A Municipal Lakehouse for Municipal Reporting

In a time of multiple crises, the solutions often lie with local governments. Whether it’s the housing crisis, asylum issues, nitrogen, or PFAS challenges, municipalities in the Netherlands are the eyes, ears, and hands of the government. To effectively address any crisis, it’s essential to have a clear overview of the current situation. Ideally, this data should be easily traceable and highly accessible. In early 2023, the Municipality of Lochem and Aurai joined forces to create exactly this scenario for the municipality, with a focus on the housing crisis.

Lochem is a small municipality with about 300 employees serving 34,000 residents. A municipality is responsible for many tasks across almost as many domains. This means that individuals often carry crucial knowledge, and staff frequently hold multiple responsibilities.

The decision was made to build a Lakehouse. A Lakehouse is a data warehouse where storage and computing power are decoupled. For this, Databricks was used in combination with dbt and a data lake. The solution can be integrated into the municipality’s existing Azure environment, and the chosen architecture avoids vendor lock-in; migration to another provider would still be possible later. Databricks provides the computing power, and the data lake ensures the necessary storage. Dbt enables data lineage visualization and the ability to write tests for the data, ensuring traceability and quality are well-managed. Once set up, a Lakehouse offers the ability to easily combine, transform, and visualize data for various purposes. Initially, the Lakehouse will focus on providing insights into the housing crisis, with the potential for future expansion to cover other themes.

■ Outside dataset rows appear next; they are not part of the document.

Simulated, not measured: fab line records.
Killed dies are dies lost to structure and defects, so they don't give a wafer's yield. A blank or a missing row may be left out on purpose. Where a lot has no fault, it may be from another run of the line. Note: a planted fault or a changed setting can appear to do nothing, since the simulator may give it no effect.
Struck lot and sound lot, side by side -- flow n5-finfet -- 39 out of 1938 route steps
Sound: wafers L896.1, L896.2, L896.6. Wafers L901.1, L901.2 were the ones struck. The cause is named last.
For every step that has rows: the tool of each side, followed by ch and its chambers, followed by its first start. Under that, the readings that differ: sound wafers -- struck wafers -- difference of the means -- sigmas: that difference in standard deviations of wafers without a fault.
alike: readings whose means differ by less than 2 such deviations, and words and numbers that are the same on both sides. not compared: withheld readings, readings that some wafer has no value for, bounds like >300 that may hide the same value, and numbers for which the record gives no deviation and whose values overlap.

For data preparation, the Municipal Data Model (GGM) was used. This is a logical data model that represents all policy areas within a municipality. It was designed by and for the Municipality of Delft and is now available to all Dutch municipalities. However, the model was not directly adopted by Lochem, as they define their policy domains slightly differently. Additionally, the automatically generated templates are only suitable for MySQL and Oracle databases. Implementing the GGM in Databricks involved aligning the data models with the documentation of the data model. Using the GGM ensures that data for the Municipality of Lochem is structured correctly from the start, making it future-proof.

For reporting obligations related to the housing crisis, the following data sources were consulted and/or combined:

  • Personal Records Database (BRP)
  • Land Registry (BRK)
  • Address and Buildings Registry (BAG)
  • Valuation of Immovable Property (WOZ)

These data sources were accessed and transformed according to GGM guidelines. In Databricks, several dashboards were then developed to provide insights into the housing market in Lochem.

The BRP, BAG, and BRK are also relevant data sources for other key themes. The Municipality of Lochem’s Lakehouse has been set up in a generic way, meaning it can now be expanded for broader use.